Move over, dog eating homework — here comes a 600kg southern elephant seal named Neil disrupting the morning commute in Primrose Sands, Tasmania.
Amber Harris woke up to an extraordinary sight on Tuesday morning when Neil decided to make her front yard his temporary resting place.
At 6:20am, Neil decided to explore the surroundings, wandering onto Ms Harris’s front deck and curiously peering inside her door.
After inspecting the garage, Neil found a cozy spot right in front of Ms Harris’s car for a few hours.
“He’s outside having a little nap,” she told ABC Radio Hobart.
“He has moved around. He’s been on my front deck, he’s had his little head — well, big head — up on my hammock, and he’s now down blocking my car.”
Unable to access her vehicle, Ms Harris had no choice but to make an unexpected call to her boss, explaining the unique situation.

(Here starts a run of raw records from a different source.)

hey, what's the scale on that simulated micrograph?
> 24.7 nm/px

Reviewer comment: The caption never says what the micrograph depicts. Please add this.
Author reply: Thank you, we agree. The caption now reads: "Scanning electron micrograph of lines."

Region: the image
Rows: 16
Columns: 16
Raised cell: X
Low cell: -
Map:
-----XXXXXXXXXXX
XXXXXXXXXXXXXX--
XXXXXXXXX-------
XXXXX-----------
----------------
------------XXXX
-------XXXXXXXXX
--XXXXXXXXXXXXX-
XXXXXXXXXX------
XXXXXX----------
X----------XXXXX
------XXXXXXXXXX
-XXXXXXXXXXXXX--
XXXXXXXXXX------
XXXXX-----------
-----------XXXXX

Surprisingly, her boss took the news in good humour, and Neil’s visit became a delightful topic at the office.
“There’s not a lot you can do with a 600kg seal at your car,” she said. “[Work] got all the photos, so they knew it was legitimate. It’s given everyone in the office a bit of a laugh.”
Despite attempts to entice Neil away with food, Ms Harris shared that a wildlife expert informed her that it was unlikely to be successful.
“He probably won’t eat anything because, when he comes up onto land, he’ll be up here for about three to four weeks, and he usually uses that for hibernation,” she said.
However, after a few hours of enjoying his time in her yard, Neil was spotted making his way back to the beach.
While Ms Harris remains unsure why Neil chose her front yard, she welcomes his presence, stating: “I’m across the road from the beach. So he’s made his way all the way up, up a dirt road and across. I have no idea why he’s chosen my front yard, but he’s welcome to stay as long as he wants.”
Neil has gained local fame as a popular attraction, often spotted galumphing from Primrose Sands beach and resting at various spots along the shore.
Tasmania’s Marine Conservation program has even created an Instagram page for Neil, tracking his movements and sharing updates with the community.
Southern elephant seals, like Neil, migrate to various sub-Antarctic Islands from September to November for breeding.
Between January and April, these remarkable animals shed their hair and skin.
With males weighing as much as 3000kg and females up to 900kg, Neil’s visit serves as a reminder of the diverse wildlife that can grace Tasmania’s shores.